Global IT giant Google is expanding and constantly updating its Apps. It has unveiled a customised for Indian languages learning App called as Bolo. The App Bolo is aimed at elementary school-aged students, leverages technology like Google’s speech recognition and text-to-speech to help kids learn to read in both Hindi and English.
In order to make it happen, Bolo offers a catalog of 50 stories in Hindi and 40 in English, sourced from Storyweaver.org.in. The company says it plans to partner with other organizations in the future to expand the story selection further. Included in the App is a reading buddy, “Diya,” who encourages and corrects the child when they read aloud. As kids read, Diya can listen and respond with feedback. However, Google notes all personal information remains on device to protect kids’ privacy. Diya can also read the text to the child and explain the meaning of English words. As children progress in the App, they will be presented with word games in the app which can win them in-app rewards and badges to motivate them further.
The app works offline – a necessity in large parts of India – where internet access is not always available. Bolo can be used by multiple children, as well, and will adjust itself to their own reading levels.
Google says it had been conducting trial runs of trialing Bolo across 200 villages in Uttar Pradesh, India with the help of nonprofit ASER Centre. During testing, it found that 64 percent of children who used the app showed an improvement in reading proficiency in three months time period.
Apart from improving their proficiency, more students in group with the app (39%) reached the highest level of ASER’s reading assessment than those without it (28%), and parents also reported improvements in their children’s reading abilities.
Illiteracy remains a problem in India. The country has one of the largest illiterate populations in the world, where only 74 percent are able to read, according to a study by ASER Centre a few years back. It found then that more than half of students in fifth grade in rural state schools could not read second grade textbooks in 2014. By 2018, that figure hadn’t changed much – still, only about half can read at a second grade level, ASER now reports.
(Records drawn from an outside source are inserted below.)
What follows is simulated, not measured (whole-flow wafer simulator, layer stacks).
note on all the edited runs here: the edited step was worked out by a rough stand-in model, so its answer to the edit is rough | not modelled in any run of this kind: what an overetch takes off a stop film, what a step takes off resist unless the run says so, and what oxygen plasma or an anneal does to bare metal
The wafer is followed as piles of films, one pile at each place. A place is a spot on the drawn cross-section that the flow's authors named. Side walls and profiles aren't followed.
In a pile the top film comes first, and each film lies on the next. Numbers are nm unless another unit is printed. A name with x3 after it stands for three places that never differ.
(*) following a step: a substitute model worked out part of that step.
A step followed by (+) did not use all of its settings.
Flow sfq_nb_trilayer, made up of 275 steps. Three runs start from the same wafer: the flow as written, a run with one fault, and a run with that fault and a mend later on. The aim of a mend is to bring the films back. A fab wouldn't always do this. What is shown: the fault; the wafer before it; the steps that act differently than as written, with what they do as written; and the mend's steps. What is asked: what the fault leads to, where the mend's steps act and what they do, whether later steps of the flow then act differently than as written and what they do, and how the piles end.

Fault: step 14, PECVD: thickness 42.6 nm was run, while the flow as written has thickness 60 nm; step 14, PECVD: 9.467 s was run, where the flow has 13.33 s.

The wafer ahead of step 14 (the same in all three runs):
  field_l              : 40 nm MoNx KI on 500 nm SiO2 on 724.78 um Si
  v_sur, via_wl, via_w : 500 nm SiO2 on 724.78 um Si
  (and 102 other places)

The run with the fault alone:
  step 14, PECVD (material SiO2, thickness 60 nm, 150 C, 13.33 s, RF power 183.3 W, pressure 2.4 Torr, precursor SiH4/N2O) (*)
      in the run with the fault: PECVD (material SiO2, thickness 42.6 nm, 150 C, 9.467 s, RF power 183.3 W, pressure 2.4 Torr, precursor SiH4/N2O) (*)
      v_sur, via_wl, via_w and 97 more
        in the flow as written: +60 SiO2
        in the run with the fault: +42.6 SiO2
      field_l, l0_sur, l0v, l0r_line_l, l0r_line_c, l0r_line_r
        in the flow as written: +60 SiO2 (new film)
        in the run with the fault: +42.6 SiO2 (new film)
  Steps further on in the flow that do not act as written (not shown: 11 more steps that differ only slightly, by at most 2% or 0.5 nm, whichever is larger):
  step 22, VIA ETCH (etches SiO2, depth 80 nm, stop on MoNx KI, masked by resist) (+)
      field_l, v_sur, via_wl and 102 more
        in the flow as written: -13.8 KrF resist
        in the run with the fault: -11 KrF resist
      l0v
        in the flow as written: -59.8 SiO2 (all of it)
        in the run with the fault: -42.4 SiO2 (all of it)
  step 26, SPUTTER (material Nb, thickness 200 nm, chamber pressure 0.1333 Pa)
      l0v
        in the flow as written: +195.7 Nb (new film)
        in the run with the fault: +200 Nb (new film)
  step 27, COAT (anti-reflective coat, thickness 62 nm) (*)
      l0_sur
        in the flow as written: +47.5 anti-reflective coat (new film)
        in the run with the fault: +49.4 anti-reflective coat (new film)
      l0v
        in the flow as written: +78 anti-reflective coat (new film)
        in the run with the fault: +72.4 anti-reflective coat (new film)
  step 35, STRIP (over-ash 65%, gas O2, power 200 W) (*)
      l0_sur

While Google today highlights its philanthropic efforts in education, it’s worth noting that Google’s interest in helping improve India’s literacy metrics benefits its bottom line, too. As the country continues to come online to become one of the largest internet markets in the world, literate users capable of using Google’s products like Search, Ads, Gmail, and others – are of increased importance to Google’s business.
Already, Google has shipped a number of applications designed specifically for Indian internet users, like data-friendly versions of YouTube, Search, and other popular services, payments app Tez (now rebranded Google Pay), a food delivery service, a neighborhood and communities networking app, blogging app, and more.